Attack Of The AGs, Part II

Written by John Clapp
on October 14, 2010 No Comments
Categories : Blog View

BLOG VIEW: ‘Attack Of The Attorneys General,’ read the headline of Servicing Management's page three editorial. That was in September 2008, shortly after the State Foreclosure Prevention Working Group, a multistate coalition led by Iowa AG Tom Miller, released its initial report on servicers' loan modification efforts.

To paraphrase Fergie – something I really hate to do – loan modifications? They're so two thousand and late.

Now that loan modifications have been rolled out en masse in umpteenth different ways (well, principal reductions aside), and servicers have largely moved on to the next logical step in default management – foreclosure – the familiar-sounding ‘multistate coalition led by AG Tom Miller’ has returned – and in a big, big way.

Wednesday's formal announcement that all 50 state AGs are joining forces to investigate the servicing industry had been brewing for some time. As of Wednesday afternoon, details were fairly sketchy.

There's an executive committee that's driving the initiative, and its members include AGs from 12 states and banking regulators from three. The AG offices involved with the committee are not, it should be noted, the most servicing-friendly folks. There's Richard Blumenthal, from Connecticut, who aggressively asked his state's judicial department to freeze all foreclosures for 60 days upon learning that Chase, like GMAC, had allegedly used robo-signers.

There's Bill McCollum, from Florida, who's opened investigations into four law firms accused of being ‘foreclosure mills,’ as well as an investigation into former LPS susbidiary Docx (which, LPS is quick to note, was involved in a doc management snafu unrelated to the current robo-signing saga).

Not to be forgotten, the office of Ohio's Richard Cordray is also in the executive committee lineup. In the past year alone, he's named American Home Mortgage Servicing Inc., Carrington Mortgage Services, HomEq Servicing and GMAC Mortgage in lawsuits.

‘We'd rather not sue everyone, but we will if we have to,’ Cordray said of servicers last September. ‘If we have to sue a dozen of them, then we'll sue a dozen.’

This executive committee will define the course of the multistate group's focus, according to a statement from Miller Wednesday. A spokesperson with Miller's office confirmed to MortgageOrb that the committee will decide which servicers will be subject to inquiry.

Some servicers – those that have already made clear their processes were deficient – are obvious choices. One can pretty safely assume that GMAC will be hearing from the coalition of regulators and AGs.
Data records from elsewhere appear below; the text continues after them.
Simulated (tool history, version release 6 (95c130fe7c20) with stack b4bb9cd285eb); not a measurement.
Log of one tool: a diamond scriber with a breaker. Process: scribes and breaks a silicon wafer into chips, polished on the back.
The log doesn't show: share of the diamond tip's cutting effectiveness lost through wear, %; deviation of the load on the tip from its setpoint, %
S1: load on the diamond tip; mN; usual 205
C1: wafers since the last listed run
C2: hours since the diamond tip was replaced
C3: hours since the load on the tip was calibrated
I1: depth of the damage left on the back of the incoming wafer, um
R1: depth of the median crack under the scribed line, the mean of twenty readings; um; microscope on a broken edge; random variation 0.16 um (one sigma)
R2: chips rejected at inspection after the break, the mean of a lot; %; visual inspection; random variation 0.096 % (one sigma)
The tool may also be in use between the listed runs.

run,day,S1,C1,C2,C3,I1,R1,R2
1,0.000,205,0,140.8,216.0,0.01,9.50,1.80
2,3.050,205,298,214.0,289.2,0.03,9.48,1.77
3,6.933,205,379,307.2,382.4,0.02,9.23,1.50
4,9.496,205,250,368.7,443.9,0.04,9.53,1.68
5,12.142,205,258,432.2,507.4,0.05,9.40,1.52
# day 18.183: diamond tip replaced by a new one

Miller's spokesperson also implied that the list of servicers will go beyond the five shops that have voluntarily frozen foreclosures in judicial states. Just how deep the list goes is anybody's guess.

The Obama administration is probably all too happy to see this issue stay on the AGs' and state regulators' plates rather than on its own. As The New York Times' Binyamin Appelbaum pointed out Monday, the White House has refused to join the calls of congressional Democrats for a national foreclosure moratorium, and for good reason – it would severely stall whatever recovery is supposed to be happening in the housing market.

Want further evidence that the Obama administration and its brand-spanking-new economics team want to stay as far away from this mess as possible? Even special adviser Elizabeth Warren, perhaps the most outspoken critic of servicers within Obama's inner circle, held back in her dissection of the ongoing affidavit fiasco.

In a live chat hosted by the White House Tuesday, Warren actually acknowledged that the private sector is trying to right itself and suggested the federal government remain hands-off for the time being.

You know things are bad when Warren, introducer of the Consumer Financial Protection Bureau, sides against the federal government's intervening in servicing.